Iranian Foreign Ministry spokesperson Saeed Khatibzadeh said significant progress had been made during direct talks in Baghdad between the rival powerhouses.
Iran has made further progress in direct talks with Saudi Arabia, an Iranian official said, after the Saudi king expressed optimism on Wednesday that the negotiations could build confidence between the regional rivals.
The two powerhouses severed relations in 2016 after Saudi Arabia’s execution of a prominent Shiite Muslim cleric was met with violent protests at Saudi diplomatic facilities in Iran. Tensions between Shiite Iran and Saudi Arabia’s Sunni monarchy have continued, with the two countries fighting in proxy wars across the Middle East.
The two countries held direct talks earlier this year in Baghdad aimed at easing tensions. The widely reported talks, first reported by the Financial Times, were publicly confirmed by Iraqi President Barham Salih in May and later by Riyadh and Tehran.
“Remarkable progress has been made on the subject of security in the Gulf,” Iranian Foreign Ministry spokesperson Saeed Khatibzadeh told Iranian state news agency IRNA on the sidelines of the United Nations General Assembly summit in New York.
Khatibzadeh said that Iran and Saudi Arabia have held several rounds of talks in Baghdad during the last few months and stressed that the talks continued after Iranian President Ebrahim Raisi’s new hard-line government took office in August.
The spokesperson’s comments follow Saudi King Salman’s Wednesday speech at the UN summit, during which he offered support for the direct discussions.
“Iran is a neighboring country, and we hope that our initial talks with it will lead to concrete results to build confidence … based on respect of sovereignty and noninterference in internal affairs,” the 85-year-old monarch said in a prerecorded message.

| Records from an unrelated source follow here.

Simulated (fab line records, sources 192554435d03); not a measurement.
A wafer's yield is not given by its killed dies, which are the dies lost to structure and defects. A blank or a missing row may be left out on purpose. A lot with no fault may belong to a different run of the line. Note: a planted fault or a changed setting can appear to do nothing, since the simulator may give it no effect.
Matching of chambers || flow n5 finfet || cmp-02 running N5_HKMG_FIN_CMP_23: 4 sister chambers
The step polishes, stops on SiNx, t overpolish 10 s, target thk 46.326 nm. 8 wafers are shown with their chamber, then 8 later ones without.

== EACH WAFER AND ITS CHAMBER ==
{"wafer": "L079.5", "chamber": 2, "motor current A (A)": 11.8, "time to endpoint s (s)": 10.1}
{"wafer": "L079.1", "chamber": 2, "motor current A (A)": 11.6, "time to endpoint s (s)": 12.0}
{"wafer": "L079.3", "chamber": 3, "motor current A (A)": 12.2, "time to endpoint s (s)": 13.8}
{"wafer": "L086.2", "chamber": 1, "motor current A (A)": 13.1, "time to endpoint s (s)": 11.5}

The Iranian-Saudi talks come as US President Joe Biden seeks to rejoin the landmark Iranian nuclear accord abandoned by his predecessor in 2018. Saudi Arabia and several Gulf states opposed the original 2015 deal, which offered Iran sanctions relief in exchange for limits on its nuclear activities.
Efforts to revive the accord have stalled under Raisi’s administration, with world powers wrapping up their last round of talks in late June. Tehran said this week that the nuclear negotiations in Vienna would resume in a few weeks.
Raisi, while not ruling out a return to the indirect talks, used his UN speech on Wednesday to tear into Washington’s approach.
“We don’t trust the promises made by the US government,” he told the assembly.
While in New York, Iranian Foreign Minister Hossein Amir-Abdollahian has met with counterparts from Saudi Arabia and other Gulf Arab states, as well as European Union foreign policy chief Josep Borrell. The semi-official Mehr news agency quoted Amir-Abdollahian as saying a focus of Raisi’s government will be to “strengthen and develop relations with its neighbors and the region.”